Today is my last day of work as Engineering Director for Accsys Technologies/Titan Wood. After today, I will continue to maintain an advisory relationship with the company, as I still thoroughly believe in the company and the technology, and I want to help them succeed.
However, tomorrow I board a plane to Hawaii to begin a new role. I have discussed that role briefly in the past, and will elaborate on it in the future. But that’s not what this post is about.
For the past year and a half, I have managed to live without a car. I was able to do that because I spent so much time overseas, and I didn’t need a car in those situations. I walked, I biked, I rode a bus, or I took the train. At times I have needed a car here in the U.S., and when I did, I rented one. But once I get to Hawaii, I think my days without a car have to come to an end. Before I go to work each morning, I have to drop kids off at two different schools, and the area I will live in gets a lot of rainfall. Therefore, I have decided to go ahead and get a car.
Previously, when I was considering getting a car, I asked readers for suggestions. In fact, it was a year ago this week that I thought I was going to have to buy one, so I put up a post asking for suggestions. Some pretty good suggestions came out of that post, but I ultimately decided to postpone my purchase. I don’t believe I can postpone it any longer, so I will start shopping for a car shortly after my arrival. (Again, suggestions are appreciated).
As I began my preliminary search on the Internet, it seemed to me like there weren’t that many good deals to be had for what I was looking for. Unfortunately for me, I don’t drive a clunker, so I am not eligible for those recent stimulus funds that were made available. And because the stimulus funds have driven demand to the highest levels in quite some time, it seems to me that dealers aren’t likely to be as amenable to offering a good deal to me, as opposed to someone who will bring in a $4,000 stimulus check. This has left me wondering, “Where’s my stimulus?”
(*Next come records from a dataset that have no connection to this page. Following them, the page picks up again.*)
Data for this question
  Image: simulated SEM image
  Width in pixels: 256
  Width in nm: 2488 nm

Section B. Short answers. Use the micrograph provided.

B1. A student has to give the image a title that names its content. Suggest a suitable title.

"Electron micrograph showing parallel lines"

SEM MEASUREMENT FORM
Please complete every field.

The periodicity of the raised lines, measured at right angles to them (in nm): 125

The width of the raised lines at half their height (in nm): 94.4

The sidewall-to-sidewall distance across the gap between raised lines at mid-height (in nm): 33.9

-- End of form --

I am certainly not opposed to incentivizing the purchase of fuel efficient vehicles. In fact, I have suggested before that the government offer rebates for vehicles that achieve certain levels of fuel efficiency. You could pay for these rebates with a penny a gallon gas tax, which would bring in upwards of $1 billion a year. If you then turned around and used that money to offer $1,000 rebates on the first million cars sold each year (out of a total of 7-8 million passenger vehicles sold in the U.S.) that meet certain fuel efficiency standards, you would incentivize fuel efficiency.
Instead, what we have done is to reach into a seemingly bottomless well of deficit spending and offer up overly generous incentives to just those who were driving old clunkers that probably weren’t going to be on the road that much longer anyway. The fact that the first $1 billion was gone in less than a week should tip the government off that they were throwing far more money at this issue than was necessary.
That was the point of my recent post criticizing the Cash for Clunkers program. It isn’t that I don’t agree with the intent, it is just that we spent far too much for what was achieved. As I pointed out in that essay, based on the projections of fuel savings, we spent $13.89 for each gal/yr of gasoline saved. And by “spent”, I mean we increased the national credit card bill that is the deficit, and which we are going to hand to our children to pay. (Incidentally, that is by no means a partisan criticism; Bush ran up enormous deficits that will haunt us for years).
So there is my alternative to Cash for Clunkers. Increase gas taxes by a cent, and offer $1,000 rebates to everyone who meets specific fuel efficiency standards with their purchases. I would put a sliding scale on it so that cars that get 30 miles per gallon (mpg) get $1,000 and cars that get 40 mpg get $2,000. And if a penny a gallon wouldn’t pay for the program, increase it to two cents a gallon.
Boosting the fuel efficiency of the fleet should reduce gas consumption anyway, which means that even the most vehement anti-tax critic out there should see that the two cents may ultimately translate into a savings on the cost of gas. But it would also mean that we are paying for the program as we go along, instead of handing the bill to our children. We simply can’t continue to burden the next generation with debt, or their quality of life is going to be lower as a result of the choices we have made.
Note: As noted earlier, I am now in transition to Hawaii. I am not certain about how quickly I will have Internet access and reestablish communications. So this will be my last post for at least a few days, and maybe a week. I will be back online as soon as possible.